The 12 members of OPEC, which supplies about 40% of the world’s oil, will assess compliance with production cutbacks set last year and consider whether more reductions are needed. Oil traded in New York has fallen more than US$100 from a July record of US$147.27 a barrel as the global recession curbs consumption.
Crude oil may rise next week on speculation that OPEC will agree to a reduction in supply at a weekend conference, according to a survey by Bloomberg News.
Fifteen of 35 analysts surveyed, or 43%, said futures will increase through 20 March. Thirteen respondents, or 37%, forecast oil prices will decline and seven said there will be little change. Last week, 50% of analysts expected prices would rise.

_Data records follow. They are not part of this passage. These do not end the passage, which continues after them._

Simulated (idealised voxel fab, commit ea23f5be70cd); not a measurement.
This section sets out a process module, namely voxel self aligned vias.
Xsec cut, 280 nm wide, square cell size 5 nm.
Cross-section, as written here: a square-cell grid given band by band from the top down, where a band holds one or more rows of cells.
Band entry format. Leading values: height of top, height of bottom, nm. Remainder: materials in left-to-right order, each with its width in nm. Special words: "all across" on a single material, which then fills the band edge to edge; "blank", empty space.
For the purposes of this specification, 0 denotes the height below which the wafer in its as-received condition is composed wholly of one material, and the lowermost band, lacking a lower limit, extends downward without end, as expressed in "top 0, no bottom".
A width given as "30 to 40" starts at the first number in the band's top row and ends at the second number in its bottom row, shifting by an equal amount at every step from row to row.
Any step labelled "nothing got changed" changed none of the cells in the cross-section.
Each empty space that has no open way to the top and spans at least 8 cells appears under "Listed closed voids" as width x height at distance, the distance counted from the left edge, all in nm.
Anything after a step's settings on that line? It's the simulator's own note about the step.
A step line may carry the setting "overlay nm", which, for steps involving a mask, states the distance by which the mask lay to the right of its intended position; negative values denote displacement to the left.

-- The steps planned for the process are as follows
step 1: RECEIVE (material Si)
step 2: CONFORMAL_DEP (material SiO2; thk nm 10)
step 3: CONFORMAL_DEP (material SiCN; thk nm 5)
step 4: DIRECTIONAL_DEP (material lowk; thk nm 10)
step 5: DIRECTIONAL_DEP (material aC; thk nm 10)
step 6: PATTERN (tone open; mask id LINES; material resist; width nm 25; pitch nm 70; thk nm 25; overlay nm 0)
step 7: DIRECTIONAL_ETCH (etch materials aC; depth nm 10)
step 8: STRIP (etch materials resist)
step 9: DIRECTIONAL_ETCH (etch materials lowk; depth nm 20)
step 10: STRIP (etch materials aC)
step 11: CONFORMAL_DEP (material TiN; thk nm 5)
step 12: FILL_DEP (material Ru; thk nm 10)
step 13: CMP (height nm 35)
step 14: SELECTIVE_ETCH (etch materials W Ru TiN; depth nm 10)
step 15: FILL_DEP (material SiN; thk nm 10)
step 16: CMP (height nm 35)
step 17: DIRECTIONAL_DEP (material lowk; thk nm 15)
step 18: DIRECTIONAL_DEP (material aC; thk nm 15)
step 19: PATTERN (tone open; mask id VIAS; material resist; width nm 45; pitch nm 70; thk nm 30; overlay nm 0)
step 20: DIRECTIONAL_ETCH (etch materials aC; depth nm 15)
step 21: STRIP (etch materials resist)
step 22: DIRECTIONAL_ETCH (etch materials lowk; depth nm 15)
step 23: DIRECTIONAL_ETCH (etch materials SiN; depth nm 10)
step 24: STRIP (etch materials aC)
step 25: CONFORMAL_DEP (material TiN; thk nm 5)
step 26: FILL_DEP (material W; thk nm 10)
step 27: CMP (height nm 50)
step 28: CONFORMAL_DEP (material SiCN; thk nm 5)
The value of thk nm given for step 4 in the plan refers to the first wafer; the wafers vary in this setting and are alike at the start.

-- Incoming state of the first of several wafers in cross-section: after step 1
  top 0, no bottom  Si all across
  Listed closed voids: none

While many analysts expect oil demand to rebound sharply once the economy recovers, not everyone agrees that prices are necessarily going to soar at that point.
One of the biggest uncertainties is whether today’s market will mirror the early 1980s, when prices collapsed and stayed low for much of the next two decades, or whether it will prove more like 1998, when prices fell to US$10 a barrel after the Asian financial crisis but rebounded within a few years as growth picked up, The New York Times reported.
Nouriel Roubini, a professor at the Stern Business School at New York University and chairman of Roubini Global Economics (RGE), who predicted the current financial crisis two years ago, told the NYT: “The twin engines of growth are the US. and China; the US has fallen off and China has stalled, to put it mildly. In my scenario, oil will fall lower. I would not be surprised if oil even went to $20, if the recession is more severe.”
Edward L. Morse, the chief economist at the New York broker LCM Commodities, says that each energy shock in the last 60 years resulted in lower growth for oil demand in succeeding years.
This time, he said, should be no different. “The case is overpowering,” Morse told The Times, estimating that in the next recovery, global oil demand will grow perhaps 1% a year, because of lower demand growth in the US, China and the Middle East.